Trump cabinet officials voted in 2018 White House meeting to separate migrant children, say officials
Last night, much of the Democratic National Convention was devoted to showing the human impacts of the Trump administration’s heartless immigration policies. One of the most well-known — and quickly abandoned immigration enforcement strategies was family separation. Remember this picture:
Julia Ainsley and Jacob Soboroff for NBC News offer some background on the family separation decisions. They report that
“In early May 2018, after weeks of phone calls and private meetings, 11 of the president’s most senior advisers were called to the White House Situation Room where they were asked, by a show-of-hands vote, to decide the fate of thousands of migrant parents and their children, according to two officials who were there.
Trump’s senior adviser, Stephen Miller, led the meeting and, according to the two officials, he was angry at what he saw as defiance by Department of Homeland Security Secretary Kirstjen Nielsen.
It had been nearly a month since then-Attorney General Jeff Sessions had launched the Trump administration’s `zero tolerance’ policy, announcing that every immigrant who crossed the U.S. border illegally would be prosecuted, including parents with small children. But so far, U.S. border agents had not begun separating parents from their children to put the plan into action, and Miller, the architect of the Trump administration’s crackdown on undocumented immigrants, was furious about the delay.
Those invited included Sessions, Nielsen, Health and Human Services Secretary Alex Azar and newly installed Secretary of State Mike Pompeo, according to documents obtained by NBC News.
Nielsen told those at the meeting that there were simply not enough resources at DHS, nor at the other agencies that would be involved, to be able to separate parents, prosecute them for crossing the border and return them to their children in a timely manner, according to the two officials who were present. Without a swift process, the children would enter into the custody of Health and Human Services, which was already operating at near capacity. . . .

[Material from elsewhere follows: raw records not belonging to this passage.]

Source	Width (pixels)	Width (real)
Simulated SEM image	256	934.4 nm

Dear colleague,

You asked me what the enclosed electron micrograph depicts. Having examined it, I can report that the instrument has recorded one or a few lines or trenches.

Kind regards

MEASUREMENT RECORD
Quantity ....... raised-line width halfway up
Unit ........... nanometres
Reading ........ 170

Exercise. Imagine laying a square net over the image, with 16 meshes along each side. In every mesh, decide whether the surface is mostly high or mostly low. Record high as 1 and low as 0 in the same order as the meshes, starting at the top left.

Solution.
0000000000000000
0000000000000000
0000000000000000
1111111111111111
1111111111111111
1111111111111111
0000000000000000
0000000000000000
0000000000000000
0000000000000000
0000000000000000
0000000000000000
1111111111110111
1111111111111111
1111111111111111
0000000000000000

As Nielsen had said repeatedly to other officials in the weeks leading up to the meeting, according to two former officials, the process could get messy and children could get lost in an already clogged system.
Miller saw the separation of families not as an unfortunate byproduct, but as a tool to deter more immigration. According to three former officials, he had devised plans that would have separated even more children. Miller, with the support of Sessions, advocated for separating all immigrant families, even those going through civil court proceedings, the former officials said.”